To gain attention for its research concepts, the CAU is appearing for the first time in 2017 at Research & Technology . In addition to its four core research areas – oceanography, applied life sciences, nano surface & interface science, and “changes in society, environment and culture”, the focus lies on knowledge transfer, patents, and startup initiatives. Examples of excellent individual research work will complement the presentations. In addition, Kiel is planning to hold events on various topics and host a stand for Kiel’s sister school, the University of Posen.
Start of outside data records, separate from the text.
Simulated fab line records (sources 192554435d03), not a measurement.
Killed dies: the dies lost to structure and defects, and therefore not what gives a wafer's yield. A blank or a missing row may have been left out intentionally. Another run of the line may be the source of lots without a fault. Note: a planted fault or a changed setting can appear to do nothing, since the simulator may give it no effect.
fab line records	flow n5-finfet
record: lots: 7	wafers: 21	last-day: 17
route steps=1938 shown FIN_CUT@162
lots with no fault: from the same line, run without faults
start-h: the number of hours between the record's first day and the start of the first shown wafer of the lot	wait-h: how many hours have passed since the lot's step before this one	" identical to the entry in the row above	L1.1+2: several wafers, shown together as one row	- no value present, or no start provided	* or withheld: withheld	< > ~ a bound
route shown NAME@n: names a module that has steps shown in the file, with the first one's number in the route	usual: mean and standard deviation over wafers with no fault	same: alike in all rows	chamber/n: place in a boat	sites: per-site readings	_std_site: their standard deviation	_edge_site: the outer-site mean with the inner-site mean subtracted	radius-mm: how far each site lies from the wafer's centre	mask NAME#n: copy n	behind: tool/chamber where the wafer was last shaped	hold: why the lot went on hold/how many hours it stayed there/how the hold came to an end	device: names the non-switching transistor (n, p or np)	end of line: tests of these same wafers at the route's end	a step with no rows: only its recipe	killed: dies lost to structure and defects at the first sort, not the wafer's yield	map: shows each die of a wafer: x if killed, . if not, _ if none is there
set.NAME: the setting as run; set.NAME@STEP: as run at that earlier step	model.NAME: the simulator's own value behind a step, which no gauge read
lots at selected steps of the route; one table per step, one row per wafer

"As the flagship of cutting-edge research in the north, we want to enter into dialog with politics and business to discuss the excellent conditions for science and technology transfer," explains CAU President Professor Lutz Kipp describing the initiative. Therefore, during two evening events, experts will discuss "cutting-edge research as a driving force of innovation in Germany" and the "Digitalization of science and economics." The panel discussion will be chaired by Heike Schmoll, business editor of the Frankfurter Allgemeine Zeitung. Business people and researchers from Schleswig-Holstein and beyond are invited to attend.

In connection with Kiel University’s application for funding as part of the excellence strategy, Kipp praised the early commitment from the state of Schleswig-Holstein to support four initiatives from Kiel. "We are grateful to the state for this early demonstration of faith in our scientific strengths, and those of our partner institutions. This clear support encourages our scientists in the coming weeks and months to invest all their creativity and conceptual skills in formulating their applications." With up to 200 applications anticipated, and only 45 to 50 likely to be approved, the president emphasized that competition is high. However, he remains confident. "It’s like a mission to Mars. The possibility for success is huge. Those things that we are able to plan and influence, we do. But in the end, the final decision is not up to us."